In favor of forkfulness


There is a line of thinking that argues in favor of mechanisms that are fork-free; that is, mechanisms that immediately go from zero consensus to some definitive kind of finality, and do not have the possibility of “reorganizations” where partially confirmed blocks can get reverted. This post will argue that:

  1. The whole notion of forkful vs fork-free protocols is meaningless
  2. The faster confirmations of fork-free algorithms seen in practice are actually because they pick a different point on the finality time / overhead tradeoff curve
  3. If we fix a particular point among the tradeoff curve, “forkful” (which actually really means chain-based) algos outperform “fork-free” (ie. a specific kind of non-chain-based) algos in terms of a certain kind of concrete efficiency. Specifically, Casper FFG fundamentally has a better tradeoff frontier (in fact, 20% better) than PBFT-style algos, and Casper CBC is potentially even better (in fact, 20-50% better than PBFT-style algos).
  4. In the context of non-consensus applications that have surface similarities to consensus, like randomly sampled honest-majority votes, similar arguments apply. Is an randomly sampled honest-majority vote on some property of ongoing data (eg. transactions) is called for, a forkful chain-based system is in fact the best way to conduct such a vote.

Regarding forkfulness in general, the key thing to understand is fundamentally what forkfulness is. In any consensus algorithm, transactions (or collations, blocks, proposals, whatever) start off fully unconfirmed, and at some point become fully confirmed, at which point they cannot be changed without a large number of equivocations. But transactions don’t go from one state to the other immediately; at any time in between, clients can make intelligent guesses about the probability that transactions will get confirmed, and this probability for any given transaction goes toward 0% or 100% over time. This ability to make probabilistic guesses is partial confirmation, just like blocks in chains with a small number of blocks on top of them. And by definition of probability, these partial confirmations can, at least sometimes, get reverted.
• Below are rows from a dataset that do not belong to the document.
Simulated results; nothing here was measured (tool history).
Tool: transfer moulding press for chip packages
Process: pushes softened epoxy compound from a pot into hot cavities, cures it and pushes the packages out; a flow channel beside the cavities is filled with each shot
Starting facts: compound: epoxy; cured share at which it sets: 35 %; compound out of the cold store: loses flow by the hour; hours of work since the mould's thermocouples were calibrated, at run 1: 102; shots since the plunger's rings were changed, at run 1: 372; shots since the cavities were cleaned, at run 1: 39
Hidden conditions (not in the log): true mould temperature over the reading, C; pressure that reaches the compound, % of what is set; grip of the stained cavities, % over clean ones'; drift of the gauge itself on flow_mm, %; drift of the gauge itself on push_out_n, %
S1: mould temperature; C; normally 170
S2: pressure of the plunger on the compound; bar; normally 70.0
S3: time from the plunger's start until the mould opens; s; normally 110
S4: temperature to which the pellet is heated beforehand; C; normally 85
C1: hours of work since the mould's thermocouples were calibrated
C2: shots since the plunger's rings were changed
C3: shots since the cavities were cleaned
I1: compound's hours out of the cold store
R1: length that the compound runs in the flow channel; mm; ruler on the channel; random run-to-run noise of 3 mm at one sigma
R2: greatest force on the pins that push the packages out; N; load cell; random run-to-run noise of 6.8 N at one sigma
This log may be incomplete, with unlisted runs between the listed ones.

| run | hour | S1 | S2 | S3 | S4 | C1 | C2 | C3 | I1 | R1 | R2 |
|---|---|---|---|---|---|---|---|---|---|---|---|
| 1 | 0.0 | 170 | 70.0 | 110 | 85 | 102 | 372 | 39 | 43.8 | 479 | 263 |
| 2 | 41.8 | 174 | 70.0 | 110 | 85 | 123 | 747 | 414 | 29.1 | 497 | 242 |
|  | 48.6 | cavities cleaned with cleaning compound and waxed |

Hence, all consensus algos (except dictatorship, where the dictator can provide a 100% guarantee immediately) are forkful. It is entirely a client-side decision whether or not to expose the partial confirmation to users; if a client does not, then the user will see a protocol state that always progresses forward and never (unless the threat model is violated) moves backward, and if a client does, then the user will see new protocol states more quickly, but will sometimes see reorgs.

To understand the next part, we need to brush up on the finality / overhead / node count tradeoff curve. Recall the funamental inequality:

\omega \ge 2 * \frac{n}{f}

Where \omega is protocol overhead (messages per second), n is the number of nodes, and f is the time to finality. Also expressed in Zamfir’s triangle:


The argument is simple: in all algorithms of the class that we are considering, you need at least two rounds of messages from every node to finalize something, and at that point there’s simply the choice of how often a round of every node sending a message takes place. Whatever is that period length p, finality takes twice that time, and the overhead in that period is \frac{n}{p}, so \omega = \frac{n}{p}, and since f \ge 2p, \omega \ge 2 * \frac{n}{f}. [see footnote]

Now we can better understand the different points on the tradeoff curve. In PBFT-style algorithms, there is some block time B (eg. 5 seconds), and for any block, f = B, so the overhead \omega = 2 * \frac{n}{B}. In a purely chain-based algorithm (eg. think Casper FFG, but where blocks are votes), you need n blocks or n * B time to go through every node to do a round of voting, so (for a checkpoint) f = n * 2B, and \omega = \frac{1}{B}. These are the most extreme points on the curve, though there are ways to get something in the middle (eg. f = \frac{n * 2B}{50}, \omega = \frac{50}{B}).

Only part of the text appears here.